Istanbul Travel Guide

The only city in the world to be built on two continents, Istanbul offers a fantastic combination of Eastern and Western culture. Turkey’s largest city is a wonderful destination for an exciting city break holiday.

The city’s history stretches back more than 2,500 years and yet it still has a modern and vibrant feel. Ancient palaces and wonderful-looking Islamic mosques can be found, as well as European-style bars and shops. And although it is home to around 10 million people, Istanbul doesn’t feel too hectic or overcrowded, thanks to its unique location on either side of the banks of the River Bosphorus.

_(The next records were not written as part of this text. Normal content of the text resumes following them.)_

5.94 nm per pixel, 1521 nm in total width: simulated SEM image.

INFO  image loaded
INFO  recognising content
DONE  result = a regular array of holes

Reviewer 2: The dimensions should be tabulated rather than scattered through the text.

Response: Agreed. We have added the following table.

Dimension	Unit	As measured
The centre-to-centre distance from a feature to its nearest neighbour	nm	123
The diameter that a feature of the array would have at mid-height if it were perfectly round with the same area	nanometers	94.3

Getting there/getting around Istanbul

Istanbul has two international airports. Ataturk is on the European side and has its own metro station linking it with the city centre. Sabiha Gokcen is further from the centre on the Asian side, but is the airport used by budget carriers such as easyJet.

Transport in Istanbul is cheap, modern and very easy to use. Single-journey tokens can be used as tickets on the metro, the buses, the trams and the ferries and can be bought all around the city for approximately 50p. The metro only covers the European half of Istanbul, but ferries shuttle passengers across the Bosphorus all day and link up with buses on the other side.

Istanbul sightseeing

Base yourself in Sultanahmet, on the southern half of the city’s European side, to be within strolling distance of the major historical sights. Istanbul’s most famous attraction, the enchanting Blue Mosque, faces the ancient basilica, Hagia Sophia. Just around the corner is the immense 15th-century Topkapi Palace.

The Galata Tower, built in 1348, is the main feature of the northern part of the European side of Istanbul and great for views of the Golden Horn, the small stretch of water which divides the European part of the city in two. The winding back-streets around here house a number of hammams (Turkish baths) where you can enjoy, if that’s the right word, a bone-cracking Turkish massage for less than a tenner.

Day trips from Istanbul

You’d be crazy not to make use of the city’s excellent ferry services. One wonderful day trip is a ferry ride along the length of the Bosphorus, right up to the Black Sea and back down to the Sea of Marmara. You get to stop off for lunch and still return in time for dinner. And there’s no need to book.

Just wander down to the ferry port at the Golden Horn and hop on. Another day trip well worth checking out is the ferry ride to the nearby Princes’ Islands, some of which you can explore on rented bicycles.

Istanbul shopping

There are few places better for the complete shopping experience than Istanbul, where modern shopping centres and centuries-old markets stand side by side.

Most fun are the Grand Bazaar, which is great for silk, jewellery and carpets, and the Spice Bazaar, which is the best place to try Turkish Delight.

Eating out in Istanbul

If you like kebabs you’ll have no problems whatsoever. There’s a kebab shop on pretty much every street and they serve up delicious doners for as little as 40p. For something a bit different head down to the ferry ports on the Golden Horn, where you can buy fried fish straight off the boat.

Families won’t have a problem finding restaurants catering for kids. Western food is just as available as more traditional fare, although you may have to pay a little more for it.

Istanbul nightlife

Istanbul has no shortage of bars and clubs, although things tend to quieten down by about midnight. Some of the budget hostels in Sultanahmet have their own bars, but for something with more of a local feel try the cafes and bars north of the Golden Horn, around the Galata Tower.

If it’s not booze you’re after then check out one of Istanbul’s many tea houses, where you can while away the evening playing backgammon, sipping Turkish tea and puffing on apple-tobacco hookahs (water pipes).